Do you want to improve in one of your roles? Do you want to grow? Then seek out honest, detailed feedback. It may sting, but it can be eye-opening and transformative.
Anyone learning this lesson knows that not all feedback is created equal. For example, student evaluations have limited value for me as a teacher. Students often write about what would make my class less demanding for them. They want an easier semester and a higher grade. Since their objective in giving feedback doesn’t match my goals or priorities, I don’t usually gain much from their evaluations.
I find gems on occasion. A student will see what I’ve been trying to accomplish and let me know what’s working and what isn’t. These students don’t focus on themselves, but they relate their experience to my goals in an honest attempt to help me improve.
The posture of the person giving feedback makes all the difference.
Jethro and Moses
In Exodus 18, we read of a prolonged encounter between Moses and his father-in-law, Jethro. This occurs just before Moses goes up Mount Sinai to meet with God.
After Jethro arrived at the Israelite camp, he observed Moses’s routine. He was troubled.
Moses’ father-in-law said to him, “What you are doing is not good. You and the people with you will certainly wear yourselves out, for the thing is too heavy for you. You are not able to do it alone. (Exodus 18:17–18)
Jethro was concerned about both Moses and the people. He didn’t want them to wear out. His feedback was rooted in his care for Moses and the rest of the people.
In examining Jethro’s advice, we must not ignore the first half of the chapter. Jethro arrives with Moses’s wife and sons (v.5), greets Moses with warm affection (v.7), and hears about “all that the Lord had done to Pharaoh and to the Egyptians for Israel’s sake” (v.8).

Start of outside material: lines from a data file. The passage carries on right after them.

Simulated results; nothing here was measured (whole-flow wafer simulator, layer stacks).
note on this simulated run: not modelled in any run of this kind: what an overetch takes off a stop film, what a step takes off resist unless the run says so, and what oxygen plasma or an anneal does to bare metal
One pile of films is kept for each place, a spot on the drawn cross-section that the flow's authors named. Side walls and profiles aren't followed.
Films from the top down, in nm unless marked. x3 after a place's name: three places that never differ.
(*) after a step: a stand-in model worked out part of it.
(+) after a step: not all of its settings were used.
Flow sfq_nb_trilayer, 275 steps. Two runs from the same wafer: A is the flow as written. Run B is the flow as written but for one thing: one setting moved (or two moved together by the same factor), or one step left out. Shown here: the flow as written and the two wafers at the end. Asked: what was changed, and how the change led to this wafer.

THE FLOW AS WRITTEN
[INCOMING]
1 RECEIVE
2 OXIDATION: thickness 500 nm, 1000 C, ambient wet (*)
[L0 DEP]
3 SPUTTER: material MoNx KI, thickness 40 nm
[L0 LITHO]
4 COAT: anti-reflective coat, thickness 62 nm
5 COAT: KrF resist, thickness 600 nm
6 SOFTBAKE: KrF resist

Jethro’s response is striking. He rejoices (v.9), confesses God’s supremacy above all other gods (v.11), and worships God with Aaron and the elders of Israel (v.12). Given that Jethro enters the chapter as a priest of another religion (v.1), many interpreters view this as a turn toward God. If Jethro is not converted here, he is clearly interested and sympathetic to the Israelite religion.
It took me a while to connect the two halves of Exodus 18. Why do we need Moses’s testimony and Jethro’s reaction? Previously, Moses was connected to Jethro by marriage, but now he knows (and we know) more of Jethro’s heart. Jethro’s advice comes from love. Because Jethro cares for Moses and the Israelite people (with whom he may now identify religiously), he cautions them about a harmful practice.
Moses did all that Jethro suggested (v.24), and we can assume what Jethro predicted came to pass: Moses endured and the people went their way in peace (v.23).
Ground Your Feedback in Love
The debate over Jethro’s conversion is only tangentially related to my point. Because of God’s common grace, we should be open to feedback from outside the church.
But feedback given in love is powerful. It can make all the difference between someone hearing or ignoring your advice.
Of course, it’s far too easy to critique for reasons other than love. We’ve all done it.
- You critique because you want things to be familiar.
- You critique because you esteem another person or place highly.
- You critique because you want to be correct.
- You critique because your preferences aren’t shared.
- You critique because you compare your situation to an unrealistic ideal.
- You critique because you want your way.
When we give feedback like this, we act more like correctors or evaluators than loving, helpful friends. It’s a sure way to discourage, to make someone feel like they are always being measured or tested or rated. No one wants to be a project.
I’m prone to a critical spirit, and I’ve given plenty of lousy feedback in the past. By God’s grace, I’m trying to move away from harsh and relentless criticism. Toward this end, I’m trying to think through these questions as I give feedback.
- Do I love this person/organization? — Hopefully the answer is yes, but even our best intentions can sour over time. Pray for this person, not only that God would use your feedback for their good, but that God would bless them richly in all aspects of their life. Pray that God would create or sustain love for them within you.
- Am I too negative? — Even in the midst of criticism, we should find ways to encourage the other person by pointing out how God is at work in their life or in this situation. Remember that “to encourage” means “to give courage” — offering a mountain of unvarnished negativity doesn’t prepare anyone to face the next challenge.
- Am I proud? — When giving feedback, a humble posture is essential. Acknowledge that any expertise or ability or wisdom you have is from God, and underline the fact that you haven’t arrived. We all need correction and we all need to grow. Acknowledge the difficulty of the hard tasks or the repentance you are suggesting. Point your friend to the depths of forgiveness, love, and power that God offers in the gospel of Jesus Christ. Tell your friend how God has been your strength and shield and deliverer.